The blockbuster premiere reflected shifting demographics across America. Although the Indian-American population represents only 1% of the U.S., it is fast-growing with high disposable income. The Indian-American population grew to nearly 3 million in 2010, up 69% from 2000. In 2014 Indian citizens accounted for 70% of H-1B employment applications in the U.S.

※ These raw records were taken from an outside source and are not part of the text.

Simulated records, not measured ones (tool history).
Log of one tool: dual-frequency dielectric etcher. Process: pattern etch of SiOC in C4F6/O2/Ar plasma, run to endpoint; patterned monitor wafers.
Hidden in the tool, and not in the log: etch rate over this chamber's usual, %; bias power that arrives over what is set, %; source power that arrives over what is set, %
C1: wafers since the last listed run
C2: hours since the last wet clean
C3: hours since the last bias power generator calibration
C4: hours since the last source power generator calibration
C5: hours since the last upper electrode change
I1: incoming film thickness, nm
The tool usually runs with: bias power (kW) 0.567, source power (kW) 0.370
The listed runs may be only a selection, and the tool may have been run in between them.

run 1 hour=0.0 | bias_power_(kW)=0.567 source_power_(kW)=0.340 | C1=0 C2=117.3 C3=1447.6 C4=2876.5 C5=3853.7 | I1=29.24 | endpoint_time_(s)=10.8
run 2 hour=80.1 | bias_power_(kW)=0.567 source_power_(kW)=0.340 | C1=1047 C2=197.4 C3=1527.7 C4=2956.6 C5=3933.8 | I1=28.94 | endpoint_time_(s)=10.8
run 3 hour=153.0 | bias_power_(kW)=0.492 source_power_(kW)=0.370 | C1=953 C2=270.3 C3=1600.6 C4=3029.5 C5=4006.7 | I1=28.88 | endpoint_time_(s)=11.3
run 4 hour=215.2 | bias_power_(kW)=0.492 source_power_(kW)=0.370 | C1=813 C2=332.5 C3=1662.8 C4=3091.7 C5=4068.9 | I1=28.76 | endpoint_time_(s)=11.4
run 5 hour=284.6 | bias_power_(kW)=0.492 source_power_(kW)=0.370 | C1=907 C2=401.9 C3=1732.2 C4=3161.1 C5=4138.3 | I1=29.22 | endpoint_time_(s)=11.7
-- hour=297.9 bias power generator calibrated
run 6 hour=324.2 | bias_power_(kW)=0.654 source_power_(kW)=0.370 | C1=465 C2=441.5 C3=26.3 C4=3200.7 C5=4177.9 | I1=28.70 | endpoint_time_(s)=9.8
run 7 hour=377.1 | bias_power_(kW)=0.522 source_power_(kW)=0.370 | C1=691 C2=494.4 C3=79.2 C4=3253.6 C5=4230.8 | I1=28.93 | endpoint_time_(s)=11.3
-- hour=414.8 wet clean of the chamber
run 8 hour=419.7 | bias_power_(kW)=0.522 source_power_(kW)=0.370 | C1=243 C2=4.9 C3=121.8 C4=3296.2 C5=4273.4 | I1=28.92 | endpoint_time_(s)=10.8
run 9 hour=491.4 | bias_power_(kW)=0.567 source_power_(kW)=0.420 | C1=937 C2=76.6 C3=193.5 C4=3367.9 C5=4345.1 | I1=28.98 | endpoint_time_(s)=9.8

The actor Sathyaraj stars in ‘Baahubali 2: The Conclusion’
 
The actor Sathyaraj stars in ‘Baahubali 2: The Conclusion’ PHOTO: EVERETT COLLECTION

“There’s a passionate fan base and huge demand for these stylized works of cinema,” says Paul Dergarabedian, senior media analyst at box-office tracker comScore. “The fact that a massive theater chain like AMC showcased the film, and broke records, could open the door to an expansion of the release of these Bollywood/Tollywood gems, and bring them a more mainstream audience.”

Like the first “Baahubali” movie, “Baahubali 2: The Conclusion” is a fantasy. It runs 2 hours, 47 minutes and is mostly backstory to the first installment. Indian star Prabhas plays the human demigod Amarendra Baahubali, a sort of cross between Hercules and Braveheart. The film features human catapults and a stampede of bulls with flaming horns. There are shirtless, muscular men swinging swords and women in flowing rainbows of saris. The lavish song-and-dance numbers make “La La Land” look like amateur hour. Battle scenes are just as choreographed, aided by frequently unsubtle computer imagery, especially for the many scenes that depict animals. (Indian law prohibits many uses of real animals in films.)

 

In India, the film is causing a stir because it comes from the underdog Telugu-language film industry, based in Southern India and nicknamed Tollywood, rather than the Hindi-language Bollywood, centered in Mumbai. It’s dubbed in Hindi and Tamil to reach a wide audience across India and is subtitled in the U.S. Great India Films, which has been distributing south Indian films globally for more than a decade, made this its widest American release. As of this past weekend, it’s on track to surpass 10 billion rupees (close to $155 million) at the Indian box office. The film has reached $16 million so far in the U.S.

Soma Kancherla, a partner in Great India Films, the distributor of “Baahubali 2” in North America, says Indian films are finding a growing audience in the U.S. But he thinks a successful import like “Baahubali 2” remains a once-in-a-while event and believes the crossover appeal of Indian films to non-Indian audiences has a ways to go. The most-successful foreign language films in the U.S, like “Crouching Tiger, Hidden Dragon,” “Amelie,” and “Life is Beautiful,” started as art-house films and slowly expanded to find wider audiences. English director Danny Boyle brought Bollywood sensibility to a non-Indian audience with “Slumdog Millionaire.” But popular Indian films like the “Baahubali” movies, which mix adventure, tragedy, violence, romance, and music, haven’t connected with Western audiences the way those smaller, more independent-feeling films have.

And Mr. Kancherla’s small distribution company didn’t do the kind of advance publicity that big studios do. Still, he was disheartened by the near complete absence of reviews in non-Indian media.

“Critics on Yahoo or Rotten Tomatoes, or somewhere. I haven’t seen anything like that,” he said. On Rotten Tomatoes recently “Baahubali 2” boasted a 92% audience score and had no rating at all from critics. Imports like this still take a back seat to Hollywood blockbusters.

Despite the Indian film’s success, after its first week it was replaced on nearly every IMAX screen by “Guardians of the Galaxy Vol. 2.”